Quite often, you might find yourself in a situation in which you want to upload a song to YouTube which doesn’t have an accompanying music video. YouTube, being – obviously – a video sharing site, doesn’t accept only audio files and will reject them when uploading. I was wondering if there was a simple way to create a video that would contain the album cover shown throughout the whole length of the audio track.
Of course, the most obvious solution to this would be to use a video editing tool like the Windows Movie Maker, Sony Vegas, or Adobe Premiere, but that seemed like an overkill for such a – supposedly – simple task. Fortunately, the ffmpeg project can do it all automagically in one command, which was just the solution that I was looking for.

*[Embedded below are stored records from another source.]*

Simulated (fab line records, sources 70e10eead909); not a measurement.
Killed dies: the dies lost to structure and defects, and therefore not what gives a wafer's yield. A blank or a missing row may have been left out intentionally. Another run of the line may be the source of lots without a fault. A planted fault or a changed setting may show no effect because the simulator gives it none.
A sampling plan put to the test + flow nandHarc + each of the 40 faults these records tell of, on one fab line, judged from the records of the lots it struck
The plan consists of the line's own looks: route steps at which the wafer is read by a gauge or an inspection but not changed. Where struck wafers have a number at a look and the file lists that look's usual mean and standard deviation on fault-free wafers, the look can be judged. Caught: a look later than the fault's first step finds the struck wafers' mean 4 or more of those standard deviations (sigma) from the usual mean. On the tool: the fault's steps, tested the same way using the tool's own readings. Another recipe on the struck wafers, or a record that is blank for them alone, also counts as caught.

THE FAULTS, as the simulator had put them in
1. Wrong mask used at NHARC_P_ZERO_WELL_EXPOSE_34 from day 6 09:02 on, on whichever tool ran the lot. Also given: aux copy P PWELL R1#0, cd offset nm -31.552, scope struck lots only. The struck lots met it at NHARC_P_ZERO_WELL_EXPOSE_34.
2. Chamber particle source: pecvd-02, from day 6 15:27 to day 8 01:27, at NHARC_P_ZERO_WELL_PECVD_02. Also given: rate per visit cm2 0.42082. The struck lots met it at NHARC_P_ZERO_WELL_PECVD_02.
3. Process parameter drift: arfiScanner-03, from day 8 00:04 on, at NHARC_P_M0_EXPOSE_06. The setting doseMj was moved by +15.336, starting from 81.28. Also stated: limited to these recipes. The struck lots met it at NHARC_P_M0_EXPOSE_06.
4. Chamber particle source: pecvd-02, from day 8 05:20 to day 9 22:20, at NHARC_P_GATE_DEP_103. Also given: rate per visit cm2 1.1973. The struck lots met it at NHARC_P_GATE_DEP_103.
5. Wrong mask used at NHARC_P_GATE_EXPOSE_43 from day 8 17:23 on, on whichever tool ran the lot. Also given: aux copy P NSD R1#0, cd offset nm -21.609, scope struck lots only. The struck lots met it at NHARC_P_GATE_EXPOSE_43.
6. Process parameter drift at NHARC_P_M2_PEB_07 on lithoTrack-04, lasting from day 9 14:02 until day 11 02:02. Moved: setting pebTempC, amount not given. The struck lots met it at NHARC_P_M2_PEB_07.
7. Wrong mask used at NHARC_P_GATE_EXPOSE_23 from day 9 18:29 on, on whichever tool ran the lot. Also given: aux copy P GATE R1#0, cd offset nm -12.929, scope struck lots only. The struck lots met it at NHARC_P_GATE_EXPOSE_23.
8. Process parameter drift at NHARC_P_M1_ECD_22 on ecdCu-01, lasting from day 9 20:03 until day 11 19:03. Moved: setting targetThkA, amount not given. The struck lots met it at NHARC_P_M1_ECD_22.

But let’s have a look at what YouTube wants from us first so that we can upload our content in the highest possible quality. The advanced encoding specifications show that the highest audio bitrate is allowed in 720p video files and equals 384 kbps. The recommended audio codec is AAC-LC, so you can use the Nero AAC Encoder or FAAC in order to encode the audio file into AAC (hopefully, from a lossless source!).
If you’ve got your audio files ready, it’s time to start making them into YouTube-compatible 720p files so that the audio bitrate is preserved and the resulting upload has the same high quality audio track. That’s where the aforementioned ffmpeg comes in. Hold on to your seats, now.
ffmpeg -loop 1 -r 5 -i $IMAGE_FILE -i $AUDIO_FILE -c:v libx264 -preset slow -crf 18 -tune stillimage -c:a copy -filter:v "[in] scale=-1:720, pad=1280:720:640-iw/2 [out]" -shortest output.mp4
This is the command that will take your $AUDIO_FILE, put it together with $IMAGE_FILE and produce output.mp4, which is a video file with 1280×720 resolution with the $IMAGE_FILE centered in its every frame encoded with x264, and $AUDIO_FILE as the audio track. The length of output.mp4 is equal to the length of $AUDIO_FILE.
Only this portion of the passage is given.